Matthews Asian Growth and Income Fund

Period ended December 31, 2019

For the year ending December 31, 2019, the Matthews Asian Growth and Income Fund returned 17.26% (Investor Class), while its benchmark, the MSCI All Country Asia ex Japan Index, returned 18.52%. For the fourth quarter of the year, the Fund returned 8.02% (Investor Class) versus 11.85% for the Index.

Market Environment:

2018's concerns over tightening monetary policy and reducing U.S. dollar liquidity were swiftly reversed in 2019 as central banks committed to returning to an easing path as inflation remained elusive and growth was patchy. Asian equities were volatile through the first nine months of the year, however, as this central bank largesse was offset by the U.S.–China trade war. Tensions stopped escalating in the fourth quarter as a “phase one” trade deal was agreed upon in principal and appears likely to be signed in January 2020. This created a significantly more constructive environment for risk assets, leading to strong performance for Asia in the fourth quarter and for the full year.

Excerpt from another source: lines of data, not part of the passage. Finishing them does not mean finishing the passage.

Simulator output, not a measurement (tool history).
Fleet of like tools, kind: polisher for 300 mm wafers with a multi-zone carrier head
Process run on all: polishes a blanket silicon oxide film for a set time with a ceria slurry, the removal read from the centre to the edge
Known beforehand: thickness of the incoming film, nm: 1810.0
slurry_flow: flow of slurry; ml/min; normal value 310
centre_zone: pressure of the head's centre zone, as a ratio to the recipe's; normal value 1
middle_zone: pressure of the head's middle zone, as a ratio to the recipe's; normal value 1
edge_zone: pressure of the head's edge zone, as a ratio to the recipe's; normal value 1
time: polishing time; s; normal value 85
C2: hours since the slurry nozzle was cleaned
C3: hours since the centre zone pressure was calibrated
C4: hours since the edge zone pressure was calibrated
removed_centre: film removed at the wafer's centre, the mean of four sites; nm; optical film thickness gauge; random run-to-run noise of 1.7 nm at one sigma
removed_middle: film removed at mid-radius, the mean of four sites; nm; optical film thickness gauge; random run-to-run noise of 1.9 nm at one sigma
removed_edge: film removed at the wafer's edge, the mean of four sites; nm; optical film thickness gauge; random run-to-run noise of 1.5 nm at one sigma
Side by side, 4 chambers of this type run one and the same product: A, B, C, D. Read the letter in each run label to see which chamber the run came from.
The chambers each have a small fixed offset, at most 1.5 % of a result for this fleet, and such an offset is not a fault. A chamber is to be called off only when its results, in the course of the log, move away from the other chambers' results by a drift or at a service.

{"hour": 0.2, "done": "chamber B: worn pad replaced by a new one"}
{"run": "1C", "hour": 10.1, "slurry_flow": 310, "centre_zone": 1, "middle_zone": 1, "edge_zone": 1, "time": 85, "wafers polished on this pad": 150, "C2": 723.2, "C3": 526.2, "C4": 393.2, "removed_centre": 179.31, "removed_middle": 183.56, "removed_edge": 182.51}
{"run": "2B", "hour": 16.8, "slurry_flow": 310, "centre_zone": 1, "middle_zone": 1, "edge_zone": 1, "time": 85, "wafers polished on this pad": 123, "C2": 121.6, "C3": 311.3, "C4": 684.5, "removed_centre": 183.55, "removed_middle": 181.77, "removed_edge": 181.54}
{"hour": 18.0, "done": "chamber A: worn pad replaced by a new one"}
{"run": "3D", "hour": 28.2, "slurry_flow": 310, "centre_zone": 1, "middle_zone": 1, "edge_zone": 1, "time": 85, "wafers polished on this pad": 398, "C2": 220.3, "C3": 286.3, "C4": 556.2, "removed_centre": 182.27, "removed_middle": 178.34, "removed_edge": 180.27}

The North Asian markets of Taiwan and China were particularly strong. Taiwan benefited from a major rally in information technology stocks, while China saw relief from easing trade tensions. Elsewhere, India struggled to keep pace with the rest of the region as GDP growth came in weaker than expected and Southeast Asia lagged.

Performance Contributors and Detractors:

Although the portfolio marginally underperformed its benchmark for the full year, absolute performance was robust. We view this as a solid outcome given the Strategy's more conservative investment approach.

The largest contributors to performance for both the quarter and the year came from the information technology sector, although an underweight here also caused it to be a drag on the portfolio's relative performance. Taiwan Semiconductor Manufacturing gained significantly as it solidified its position as the outright leader in leading-edge technology. Growth is expected to return to double-digit levels as silicon content demand should remain strong due to the major secular trends of 5G and high-performance computing. Shares of fellow chipmaker Samsung Electronics also rose as earnings are expected to improve in 2020 with memory prices bouncing back and 5G phone shipments increasing. Further, the company has been enhancing its corporate governance with much-improved dividends.

Similarly, the consumer discretionary sector helped absolute performance but was mildly negative for relative performance over both time periods. Appliance companies Midea Group and Zhejiang Supor in China's A-share market delivered strong performance as stock prices moved up alongside impressive fundamentals. The former gained on rising market share and strong operational efficiency, while the latter continued to deliver double-digit sales growth through online sales and an increased product offering. Additionally, the financial sector contributed to returns, with AIA Group notably strong. Shares of the company gained over the year despite protests in Hong Kong weighing on the near-term value of new business growth. The market appeared to be looking through this and toward AIA's continued growth in a liberalized Chinese insurance market, particularly given its new CEO and his experience in China.

The portfolio suffered a relative performance drag through the year from a decision not to invest in major benchmark constituent Alibaba, which gained rapidly. Although the decision impacted near-term relative performance, we remain far more focused on the Fund's absolute risk adjusted returns over the medium term. More notably, detractors to performance came largely from Hong Kong. Industrial conglomerate Jardine Matheson was the largest of these, dropping as earnings disappointed with subsidiaries such as Mandarin Oriental, Dairy Farm and Astra sputtering on weak consumer sentiment. Shares of Pacific Textiles also declined as a warm winter led to poor orders from a major customer, causing sales and earnings to contract. Within the financial sector, Thailand's leading small and medium-sized enterprise-focused lender Kasikornbank struggled with poor earnings as most major metrics such as margins, loans and fee income disappointed.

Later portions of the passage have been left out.